I need a regular expression that can match ending tags such as </something> and any and ALL data after it. Please help!
Example:
$html = '
<div id="footer">
<div class="wrap">
<strong class="logo">College</strong>
<ul><li>Emergencies</li>
<li>Contact</li>
<li>Copyright</li>
<li>Terms of Use</li>
<li>Member of The Colleges</li>
</ul><p>© 2010 College</p>
</div>
</div>
</body></html>
li>
<li>Contact</li>
<li>Copyright</li>
<li>Terms of Use</li>
<li>Member of The Colleges</li>
</ul><p>© 2010 College</p>
</div>
</div>
</body></html>';
$html = preg_replace("#</html>.*#i", '', $html);
print ($html);
You're trying to parse HTML with regular expressions. Regular expressions are inadequate for parsing HTML safely. What you need is an HTML parser. Take a look at PHP's DOM module.

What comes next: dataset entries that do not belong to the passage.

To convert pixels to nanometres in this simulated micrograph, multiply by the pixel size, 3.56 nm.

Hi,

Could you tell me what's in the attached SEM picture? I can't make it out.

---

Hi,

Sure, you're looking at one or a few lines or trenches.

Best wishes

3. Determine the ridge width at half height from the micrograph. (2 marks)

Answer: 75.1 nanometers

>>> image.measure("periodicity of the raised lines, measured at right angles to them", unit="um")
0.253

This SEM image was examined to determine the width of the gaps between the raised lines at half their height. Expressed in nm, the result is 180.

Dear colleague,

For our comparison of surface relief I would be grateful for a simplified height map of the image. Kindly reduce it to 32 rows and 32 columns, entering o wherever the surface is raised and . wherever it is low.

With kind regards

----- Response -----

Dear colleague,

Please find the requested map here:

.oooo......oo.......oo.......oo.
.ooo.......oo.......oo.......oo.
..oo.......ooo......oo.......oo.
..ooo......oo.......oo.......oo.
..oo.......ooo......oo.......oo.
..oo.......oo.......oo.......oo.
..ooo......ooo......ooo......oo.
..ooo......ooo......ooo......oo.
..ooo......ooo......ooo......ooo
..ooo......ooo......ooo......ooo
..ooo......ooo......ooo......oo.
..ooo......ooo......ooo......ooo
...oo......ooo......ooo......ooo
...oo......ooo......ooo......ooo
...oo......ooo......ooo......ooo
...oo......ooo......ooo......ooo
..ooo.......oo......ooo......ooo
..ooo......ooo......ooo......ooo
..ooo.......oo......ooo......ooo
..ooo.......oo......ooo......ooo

Tags can be hidden inside comments, cdata, script and other places, and/or it could just be invalid. If you say its not markup of any kind, you could do something like this:
/<\/something\s*>((?:(?!<\/something\s*>)[\S\s])+)/ then peel off capture group 1 in a global loop. Don't need to capture the tag unless its a (?:something|something_else|...)
EDIT
Your example doesen't work because you are not using the /s modifier. It works in Perl as $html =~ s/<\/html>.*//s;. This $html =~ s/<\/html>[\S\s]*//; works without the /s modifier.
Change yours to #</html>[\S\s]*#i or use the /s modifier. Dot . will match any character except newline. With /s modifier it will match newline too.
and more Just tried it, use $html = preg_replace("#</html>.*#is", '', $html);
#"</[\da-zA-Z]+>.*"
or for a specific tag
#"</myTag>.*"
Making sure to set the regex options to ignore case. Although make sure something that parses xml isn't more helpful.
I don't think this will change your mind but probably regex's aren't the best way to pull ending tags out of html anyway. Jeff Atwood did a great essay about why this is not the best approach for solving this particular issue.
Parsing Html The Cthulhu Way